Žižkov TV Tower, Prague
Looking up the Žižkov TV Tower
Žižkov TV Tower

The tower is not exactly known for its good looks, in fact, the official website even boasts it was voted the ‘second-ugliest building in the Czech Republic’.


Plans for the tower were made as early as in 1974 to improve TV- and radio signals. It is rumored that the tower was also built to jam Western television transmissions. Construction only started in 1985 to a design created by the Czech architect Václav Aulický with help from two engineers: Jiří Kozák and Alex Bern. The tower became operational six years later, in 1991, and was completed the following year.

The TV Tower

View from the Žižkov TV Tower observatory in Prague
View from the Žižkov Tower

The steel tower was designed in the high-tech architecture style and looks like a group of pods attached to three tall stilts, the tallest of which ends in an antenna that soars to a height of 216 meters (709 ft). The three lowest of the nine pods are at a height of 66 meters and contain the restaurant. The next three pods contain the observatory, at a height of 93 meters. Just above these are the pods that contain broadcasting equipment.

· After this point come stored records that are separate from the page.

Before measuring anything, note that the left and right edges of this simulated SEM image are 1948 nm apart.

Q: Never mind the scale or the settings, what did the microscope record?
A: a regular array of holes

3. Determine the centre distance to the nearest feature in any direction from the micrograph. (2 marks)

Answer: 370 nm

The tower was quite advanced for its time. A unique system devised of a series of pendulums was created to dampen the swaying of the building.

From afar the tower looks rather unattractive due to its tall stilts, and, like many Soviet-era buildings, it has often been criticized for its appearance.

The Crawling Babies

The crawling babies on the Zizkov Tower in Prague
Crawling babies

Up close, however, the tower looks much more interesting, all the more so because of the ‘miminka’ (babies) that crawl up and down the tower. The ten faceless babies were created by the controversial Czech artist David Černý and were installed on the tower in 2000 on the occasion of the new millennium.

The intention was to keep the statues only temporarily, but soon after they were removed it was decided to reinstall them, this time permanently, due to the praise they got from the public.


An elevator brings visitors to the observatory, at a height of 93 meters (305 ft.). This may not sound like it’s very high up, but thanks to the tower’s elevated location, the observatory offers a 360 degree panoramic view over the city. The views are even better at night, when Prague looks at its most magical.